So we end up with just 2k batches, using ~24MB of memory in total.
That's because the spaceAllowed limit was bumped up instead of adding
more and more batches.

The current patch doesn't unset growEnabled, since there's no point at which
the hashtable should grow without bound: if hash tables are *already* exceeding
work_mem by 2x as big, nbatches should be doubled.
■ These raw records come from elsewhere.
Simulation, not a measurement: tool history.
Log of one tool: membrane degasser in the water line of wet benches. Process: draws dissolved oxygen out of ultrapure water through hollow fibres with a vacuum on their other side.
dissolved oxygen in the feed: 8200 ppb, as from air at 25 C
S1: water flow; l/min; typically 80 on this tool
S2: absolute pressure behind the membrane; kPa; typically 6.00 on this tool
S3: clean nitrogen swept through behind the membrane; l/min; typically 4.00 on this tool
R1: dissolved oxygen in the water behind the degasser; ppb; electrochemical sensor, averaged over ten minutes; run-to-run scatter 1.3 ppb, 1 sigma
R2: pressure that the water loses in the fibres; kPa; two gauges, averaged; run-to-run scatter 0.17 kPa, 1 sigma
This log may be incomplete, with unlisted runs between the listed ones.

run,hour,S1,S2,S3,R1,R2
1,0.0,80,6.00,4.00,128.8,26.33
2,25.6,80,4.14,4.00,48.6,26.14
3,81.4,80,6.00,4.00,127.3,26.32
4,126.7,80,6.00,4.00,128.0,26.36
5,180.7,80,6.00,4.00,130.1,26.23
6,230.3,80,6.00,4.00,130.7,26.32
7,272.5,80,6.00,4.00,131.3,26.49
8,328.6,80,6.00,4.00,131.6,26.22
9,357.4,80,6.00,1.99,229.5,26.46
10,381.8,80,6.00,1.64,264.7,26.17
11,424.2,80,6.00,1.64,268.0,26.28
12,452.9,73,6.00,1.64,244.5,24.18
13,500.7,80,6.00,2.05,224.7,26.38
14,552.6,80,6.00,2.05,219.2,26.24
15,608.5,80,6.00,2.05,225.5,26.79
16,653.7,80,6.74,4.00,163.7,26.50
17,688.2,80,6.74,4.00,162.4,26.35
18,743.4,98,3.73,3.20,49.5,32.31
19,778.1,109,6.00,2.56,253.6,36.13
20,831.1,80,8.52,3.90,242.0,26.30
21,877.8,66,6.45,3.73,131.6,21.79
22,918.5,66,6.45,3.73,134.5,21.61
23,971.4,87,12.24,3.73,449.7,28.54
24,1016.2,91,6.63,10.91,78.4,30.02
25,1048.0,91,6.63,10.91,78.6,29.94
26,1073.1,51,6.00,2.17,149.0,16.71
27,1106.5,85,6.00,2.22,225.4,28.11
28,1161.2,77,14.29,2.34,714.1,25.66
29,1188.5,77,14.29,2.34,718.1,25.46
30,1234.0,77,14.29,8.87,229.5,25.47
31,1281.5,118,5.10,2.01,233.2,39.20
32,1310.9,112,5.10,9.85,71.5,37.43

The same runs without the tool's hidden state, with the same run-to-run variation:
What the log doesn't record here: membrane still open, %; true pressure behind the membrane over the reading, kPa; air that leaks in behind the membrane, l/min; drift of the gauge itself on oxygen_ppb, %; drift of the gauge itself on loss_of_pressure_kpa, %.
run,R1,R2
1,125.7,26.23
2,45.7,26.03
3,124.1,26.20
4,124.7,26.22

Not sure. I guess it might be useful to re-evaluate the flag after a
while - not necessarily by actually enabling it right away, but just
checking if it'd move any tuples. Just disabling it once may be an issue
when the input data is somehow correlated, which seems to be one of the
issues with the data set discussed in this thread.

regards

--
Tomas Vondra                  http://www.2ndQuadrant.com
PostgreSQL Development, 24x7 Support, Remote DBA, Training & Services

diff --git a/src/backend/executor/nodeHash.c b/src/backend/executor/nodeHash.c
index 64eec91f8b..667a23eed0 100644
--- a/src/backend/executor/nodeHash.c
+++ b/src/backend/executor/nodeHash.c
@@ -1653,10 +1653,54 @@ ExecHashTableInsert(HashJoinTable hashtable,
 		hashtable->spaceUsed += hashTupleSize;
 		if (hashtable->spaceUsed > hashtable->spacePeak)
 			hashtable->spacePeak = hashtable->spaceUsed;
+
+		/*
+		 * Consider increasing number of batches.
+		 *
+		 * Each batch requires a non-trivial amount of memory, because BufFile
+		 * includes a PGAlignedBlock (typically 8kB buffer). So when doubling
+		 * the number of batches, we need to be careful and only allow that if
+		 * it actually has a chance of reducing memory usage.
+		 *
+		 * In particular, doubling the number of batches is pointless when
+		 *
+		 *		(spaceUsed / 2) < (nbatches * sizeof(BufFile))
+		 *
+		 * because we expect to save roughly 1/2 of memory currently used for
+		 * data (rows) at the price of doubling the memory used for BufFile.
+		 *
+		 * We can't stop adding batches entirely, because that would just mean
+		 * the batches would need more and more memory. So we need to increase
+		 * the number of batches, even if we can't enforce work_mem properly.
+		 * The goal is to minimize the overall memory usage of the hash join.
+		 *
+		 * Note: This applies mostly to cases of significant underestimates,
+		 * resulting in an explosion of the number of batches. The properly
+		 * estimated cases should generally end up using merge join based on
+		 * high cost of the batched hash join.
+		 */
 		if (hashtable->spaceUsed +
-			hashtable->nbuckets_optimal * sizeof(HashJoinTuple)
+			hashtable->nbuckets_optimal * sizeof(HashJoinTuple) +
+			hashtable->nbatch * sizeof(PGAlignedBlock)
 			> hashtable->spaceAllowed)
+		{
 			ExecHashIncreaseNumBatches(hashtable);
+
+			/*
+			 * Consider increasing the resize threshold. For well estimated cases
+			 * this does nothing, because batches are expected to account only for
+			 * small fraction of work_mem. But if we significantly underestimate
+			 * the number of batches, we may end up in a situation where BufFile
+			 * alone exceed work_mem. So move the threshold a bit, until the next
+			 * point where it'll make sense to consider adding batches again.
+			 */
+			hashtable->spaceAllowed
+				= Max(hashtable->spaceAllowed,
+					  hashtable->nbatch * sizeof(PGAlignedBlock) * 3);
+
+			elog(WARNING, "ExecHashIncreaseNumBatches: nbatch=%d spaceAllowed=%ld",
+				 hashtable->nbatch, hashtable->spaceAllowed);
+		}
 	}
 	else
 	{
@@ -2661,6 +2705,8 @@ ExecHashGetInstrumentation(HashInstrumentation *instrument,
 	instrument->nbatch = hashtable->nbatch;
 	instrument->nbatch_original = hashtable->nbatch_original;
 	instrument->space_peak = hashtable->spacePeak;
+	/* account for memory used for BufFile */
+	instrument->space_peak += hashtable->nbatch * sizeof(PGAlignedBlock);
 }
 
 /*